The often maligned popular version of relativism that says, “If it’s true for you,” is simply an expression that maximizes choice. Truth that is not chosen is experienced in the modern world as oppressive. “You’re trying to put your truth on me.” The classical Christian world of doctrine and dogma is thus endangered as a set of extremely inconvenient truths. They wonder in the modern project, “Why would it be wrong for us to re-imagine God?”

Christian civilization ended somewhere around the time that the modern world began. It depends on where you want to set the dates, but somewhere around the time the modern world began, classical Christian civilization ended. They cannot co-exist. The “modern project” has not asked how it could save Christian civilization; that civilization was its enemy from the beginning. The modern question has been: “What do we want the world to look like?” For how the world looks is considered to be a matter of choice. Thus Protestant theology, which is itself a modern project, has largely been driven not by deeper exploration of its roots and traditions, but by continued exploration and re-imaginings of the Christian gospel. Sola Scriptura was never imagined to be a controlling force directing the course of civilization. It was first and foremost a wedge used to dismiss the classical Church and its Traditions. Like the American Constitution, Scripture has been “evolving” ever since in the hands of moderns.

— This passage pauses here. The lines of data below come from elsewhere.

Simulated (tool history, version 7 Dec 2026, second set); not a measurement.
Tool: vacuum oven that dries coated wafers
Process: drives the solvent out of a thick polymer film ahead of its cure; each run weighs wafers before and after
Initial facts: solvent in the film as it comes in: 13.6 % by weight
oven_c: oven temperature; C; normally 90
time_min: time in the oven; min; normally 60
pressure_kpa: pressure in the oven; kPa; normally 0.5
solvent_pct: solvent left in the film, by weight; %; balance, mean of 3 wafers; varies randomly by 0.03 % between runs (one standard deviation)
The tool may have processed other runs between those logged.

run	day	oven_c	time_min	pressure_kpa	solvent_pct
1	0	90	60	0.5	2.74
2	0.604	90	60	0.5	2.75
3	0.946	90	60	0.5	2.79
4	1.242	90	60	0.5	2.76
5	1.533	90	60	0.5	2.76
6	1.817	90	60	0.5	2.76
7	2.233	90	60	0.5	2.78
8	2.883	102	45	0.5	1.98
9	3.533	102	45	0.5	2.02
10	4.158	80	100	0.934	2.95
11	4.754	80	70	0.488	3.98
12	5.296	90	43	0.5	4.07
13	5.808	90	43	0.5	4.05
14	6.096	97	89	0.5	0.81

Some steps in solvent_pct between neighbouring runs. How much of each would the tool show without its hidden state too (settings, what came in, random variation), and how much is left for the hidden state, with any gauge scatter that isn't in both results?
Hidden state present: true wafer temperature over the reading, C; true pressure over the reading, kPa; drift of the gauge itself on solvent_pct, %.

Today, classical Christianity has not disappeared. It remains and is a thorn in the side of modernity. The popular media keep a constant watch, for instance, on the Vatican, hoping for any sign that its classical foundations are slipping. Orthodoxy in its resurrected Russian vehemence is characterized as allied with a “thug,” and as thoroughly reactionary.

Meanwhile, Christianity in its classical form is set upon a difficult road. The temptation is simply to be reactionary, that is, for classical Christianity to see itself as simply the conservative “choice,” in which case the “modern project” will be complete. For if Christianity will simply agree to be a choice, then it can be understood in modern times—and marginalized. It is, however, the classical contention that we are not the product of our own choices, that our lives are defined by God’s gracious gift and that all things are relative to God alone, and this flies in the face of the modern world. It is the place of Tradition—something given that is not a choice—that refuses to yield to modern pressures.


The spirituality of classical Christianity is that of self-emptying rather than self-choosing. It recognizes that life is, finally, always a “given.” The demands of blood and kinship are real and rightly lay claim on us. My imaginings and demands for a world of my own fashioning are seen as temptations that draw me away from the difficult tasks that lay most rightly at hand. The “modern project” has always promised a better world, and for those with the wealth and intelligence to profit most from freedom, the promise has paid great dividends. But the promise has also been a hollow mockery of our existence, for we are, in fact, contingent, and though we may imagine ourselves able to be something other than what we are, in the end, the grave refuses to yield to our choices. In perhaps the greatest irony of all, the “modern project” now champions the right to die—as if we actually had a choice.